Software License and Usage Agreement
Effective Date: May 30, 2025
This Software License and Usage Agreement (“Agreement”) is entered into by and between:
Revival Software, a Texas / LLC with its principal place of business in ________ (“Licensor”), and
Said customer is a Texas limited liability company, with its principal place of business atRevival Software (“Licensee”).
1. Purpose and Scope
This Agreement grants Licensee the right to use and sublicense access to the software platform known as Revival Software (“Software”) for Licensee’s internal business operations and for resale to end users under Licensee’s brand or in connection with its service offerings.
2. License Grant
2.1 Grant of Licens
Subject to the terms of this Agreement, Licensor grants to Licensee a non-exclusive, non-transferable, and revocable license to:
- Access, use, and configure the Software for Licensee’s internal use;
- Market and sublicense access to the Software to third-party end users (“Authorized Users”) solely as part of Licensee’s compliance service offerings.
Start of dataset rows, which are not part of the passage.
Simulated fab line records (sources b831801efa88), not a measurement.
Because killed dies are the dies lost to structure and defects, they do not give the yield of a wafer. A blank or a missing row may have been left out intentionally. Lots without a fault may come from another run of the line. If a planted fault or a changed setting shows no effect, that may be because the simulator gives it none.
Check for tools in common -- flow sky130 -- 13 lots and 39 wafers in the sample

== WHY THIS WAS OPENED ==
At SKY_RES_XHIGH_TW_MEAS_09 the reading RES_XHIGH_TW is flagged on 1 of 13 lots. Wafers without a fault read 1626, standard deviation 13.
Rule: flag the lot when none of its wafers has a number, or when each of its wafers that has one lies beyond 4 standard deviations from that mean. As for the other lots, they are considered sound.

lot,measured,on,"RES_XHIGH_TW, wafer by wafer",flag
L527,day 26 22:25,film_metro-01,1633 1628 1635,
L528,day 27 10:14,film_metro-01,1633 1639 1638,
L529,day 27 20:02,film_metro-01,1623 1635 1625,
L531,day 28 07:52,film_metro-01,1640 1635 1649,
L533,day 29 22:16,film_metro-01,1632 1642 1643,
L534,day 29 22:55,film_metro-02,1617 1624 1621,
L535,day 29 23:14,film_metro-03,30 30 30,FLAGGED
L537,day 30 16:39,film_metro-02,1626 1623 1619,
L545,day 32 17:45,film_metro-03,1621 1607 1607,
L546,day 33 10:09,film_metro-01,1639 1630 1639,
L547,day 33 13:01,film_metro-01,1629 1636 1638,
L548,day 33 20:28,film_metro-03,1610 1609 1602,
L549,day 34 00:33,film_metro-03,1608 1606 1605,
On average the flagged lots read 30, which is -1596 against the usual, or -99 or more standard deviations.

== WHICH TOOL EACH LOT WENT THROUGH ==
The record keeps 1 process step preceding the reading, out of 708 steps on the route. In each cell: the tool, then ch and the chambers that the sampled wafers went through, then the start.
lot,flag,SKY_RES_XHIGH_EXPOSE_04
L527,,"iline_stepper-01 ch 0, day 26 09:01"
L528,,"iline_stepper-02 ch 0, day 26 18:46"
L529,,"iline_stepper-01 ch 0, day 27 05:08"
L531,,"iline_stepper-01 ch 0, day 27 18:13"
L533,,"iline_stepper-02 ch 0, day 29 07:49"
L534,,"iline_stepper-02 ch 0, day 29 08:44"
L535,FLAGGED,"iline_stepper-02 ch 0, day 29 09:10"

2.2 Sublicensing Conditions
Sublicenses to end users must:
- Include or reference Licensor’s End User License Agreement (EULA);
- Not exceed the scope of this Agreement;
- Be subject to equivalent confidentiality, data protection, and IP protections.
3. Ownership and Restrictions
3.1 Ownership
Licensor retains all rights, title, and interest in and to the Software, including all source code, enhancements, documentation, and related IP.
3.2 Restriction
Licensee shall not:
- Reverse engineer, decompile, or disassemble the Software;
- Modify or create derivative works unless expressly permitted in writing;
- Transfer, lease, or assign the license, except as provided herein.
4. Branding and White Label Use (Optional)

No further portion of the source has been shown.